Since Δn < 0 , therefore, ΔH < ΔU
2) " The entropy in an isolated system does not decrease. "
" A glass full of water might fall from a table to be broken into pieces with water scattered, but you cannot expect glass fragments, gathering water, will of themselves get restored to their original condition and jump onto the table. Entropy increases or at least never decreases. "
Source is Wikipedia
Well this is a fact
Logically we can prove it this way
ΔU = 0
ΔS = ΔH/T
ΔH > 0 ( since in an isolated system Δn ≥ 0 ---> use the abv example to understand y)
So ΔS ≥ 0
3) Ccl4 ( l )
"standard heat of formation" of a compound is the change of enthalpy that accompanies the formation of 1 mole of a substance in its standard state from its constituent elements in their standard states (the most stable form of the element at 1 bar of pressure and the specified temperature, usually 298.15 K or 25 degrees Celsius)
5) He must have considered at wt a bit less than 27
4) Did u get ?? If Yes Can u post the solution plzz
yea the process involves 3 steps.....first water at 10°C colls to water at 0°C...then water at 0°C freezes to give ice at 0°C ,....then ice at 0°C cools to ice at -10°C..

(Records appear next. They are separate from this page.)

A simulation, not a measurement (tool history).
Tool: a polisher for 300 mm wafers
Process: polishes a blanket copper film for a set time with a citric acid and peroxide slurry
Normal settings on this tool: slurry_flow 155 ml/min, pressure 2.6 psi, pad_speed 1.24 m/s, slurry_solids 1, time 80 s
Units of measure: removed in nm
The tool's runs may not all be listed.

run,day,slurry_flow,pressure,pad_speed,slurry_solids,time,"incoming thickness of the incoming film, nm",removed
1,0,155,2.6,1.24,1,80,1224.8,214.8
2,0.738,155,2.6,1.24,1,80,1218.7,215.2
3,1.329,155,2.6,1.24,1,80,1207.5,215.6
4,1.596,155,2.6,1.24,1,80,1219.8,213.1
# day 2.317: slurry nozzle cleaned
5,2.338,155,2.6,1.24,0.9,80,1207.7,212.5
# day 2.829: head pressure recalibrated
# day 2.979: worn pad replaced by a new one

so ΔH=ΔH(water cooling)+ΔH(water freezing)+ΔH(ice cooling)=nCPwaterdT+nΔHfusion+nCPicedT'
CP ice, CP water and ΔHfusion are given.
dT=-10°C
dT'=-10°C
n=1 mole..
so done!!![1][1][1]
sorry Uttara..
Boards mein atak gaya tha
4th one i guess NCERT ans wrong...
working is how subhomoy has shown
thanks for 2,3,5
@all: comparing ΔH and ΔE, do we look at signs included or only magnitude???
ΔH=ΔU+PΔV or ΔU+ΔngRT
Now , since its combustion , so work is done BY the system , it has to be -ve , and ΔU is given as -X
=> ΔH=-X+(-W) [where W=work)
=> ΔH less than U